NSV: I just read a lot of Lincoln books, honestly. I just read a lot of Lincoln books and then beyond that you gotta find out what specific things look like, like, some Lincoln books would focus on, or they’d mention that, that Springfield at that time he was living there, when he first arrived there was a pretty filthy place, you know? And that there were pigs walking around and you’d just, you’d just s#@! on the streets there and there’s, there’s just garbage everywhere and stuff, and another one just wouldn’t mention that at all, so, I don’t know, I had to do like a lot of research like “Well, what kind of stuff would people throw away back then?” And “What does a chamberpot look like?” You know what I mean?
NSV: That kind of stuff, that wouldn’t be on the Lincoln books, I’d have to go and actually seek that kind of information out, so...
Geek: I don’t want to give anything away, I mean it’s history, so it’s hard to spoil things, but...
NSV: Right, exactly.
Geek: ...the book leads up to, to him finally...
NSV: Settling down?
Geek: ...settling down with...
Geek: ...with Mary Todd, why, why’d you take it up to that point?
NSV: Um, well, I, I like that their love story was...Hmm...
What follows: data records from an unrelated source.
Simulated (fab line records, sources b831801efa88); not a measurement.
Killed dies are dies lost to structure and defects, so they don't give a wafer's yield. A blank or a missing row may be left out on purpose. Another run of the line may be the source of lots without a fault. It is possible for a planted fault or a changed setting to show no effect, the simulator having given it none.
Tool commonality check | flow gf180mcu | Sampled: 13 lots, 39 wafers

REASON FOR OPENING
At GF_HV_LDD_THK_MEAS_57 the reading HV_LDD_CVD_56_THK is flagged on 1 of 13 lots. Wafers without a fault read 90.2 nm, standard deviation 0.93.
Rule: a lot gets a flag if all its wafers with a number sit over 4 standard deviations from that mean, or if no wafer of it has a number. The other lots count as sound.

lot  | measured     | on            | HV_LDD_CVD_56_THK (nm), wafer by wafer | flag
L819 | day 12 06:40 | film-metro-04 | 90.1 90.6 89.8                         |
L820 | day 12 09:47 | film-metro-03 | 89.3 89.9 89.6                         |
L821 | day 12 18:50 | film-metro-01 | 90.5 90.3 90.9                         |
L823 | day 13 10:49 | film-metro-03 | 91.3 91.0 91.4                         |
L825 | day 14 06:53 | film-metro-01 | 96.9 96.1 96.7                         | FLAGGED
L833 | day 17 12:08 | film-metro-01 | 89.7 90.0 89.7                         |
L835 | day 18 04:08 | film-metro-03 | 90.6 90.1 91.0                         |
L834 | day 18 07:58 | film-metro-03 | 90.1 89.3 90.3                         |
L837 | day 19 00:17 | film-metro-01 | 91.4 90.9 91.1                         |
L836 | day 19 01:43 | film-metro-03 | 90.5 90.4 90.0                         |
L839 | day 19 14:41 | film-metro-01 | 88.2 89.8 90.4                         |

NSV: I don’t know, it just seemed like an appropriate place to end it because, after he gets married that’s the start of a whole new story, you know? So, I don’t know, it just seemed appropriate to leave off at the marriage.
Geek: He seems like a guy who doesn’t really...He’s not really experiencing real emotions, and...
Geek: ...seems kind of closed off; is that the kind of guy he was? Was he really even in love with Mary by the end of the story?
NSV: I think so, yeah. They had something weird going on there, it’s hard to say for sure. I can’t tell whether Victorian love, you know, I can’t compare that to what we have today, really. They had a fondness for each other, right? I mean, I guess they understood each other in some way.
Geek: Can you talk about your art style a little bit?
NSV: I keep things pretty loose. I’m always attracted to the artists that have a, like a really loose, kind of, human style, you know, you can see, you can tell there’s, there’s a humanity in there. That’s just kinda how it comes out when I draw and, I, I don’t know, I like crosshatching a lot. (laughs)
Geek: Did you have to do anything different or were you tempted to do something different because you were doing this historical story?
NSV: No, I mean, I think I probably got more obsessed with crosshatching while working on this book than I was doing previously. And I think that was more just from looking at old, engravings and that kind of thing, you know, and trying to sort of mimic that in my style. So I don’t know, I guess it, it gives it more of a period piece with that kind of stuff, don’t you think?
Geek: Yeah I definitely do.
NSV: I don’t know.
Geek: I think so. Well, we never really touched on really what this book is aside from it’s about young Abe Lincoln; can you kind of just give us an overview of what we've been talking about?
NSV: It’s, the years 1837 to 1842, so it’s just a small sliver of Abraham Lincoln’s life when he moves to Springfield, Illinois, and it’s about his relationship with Joshua Speed, who is his best friend, and his tumultuous relationship with Mary Todd and, and then his battles with depression and the major breakdown he had is in there... (laughs)
Geek: And, you know, there are people who don’t really know, we might have touched on this just a little bit before but there are people who don’t really know that Abe Lincoln was depressed and was...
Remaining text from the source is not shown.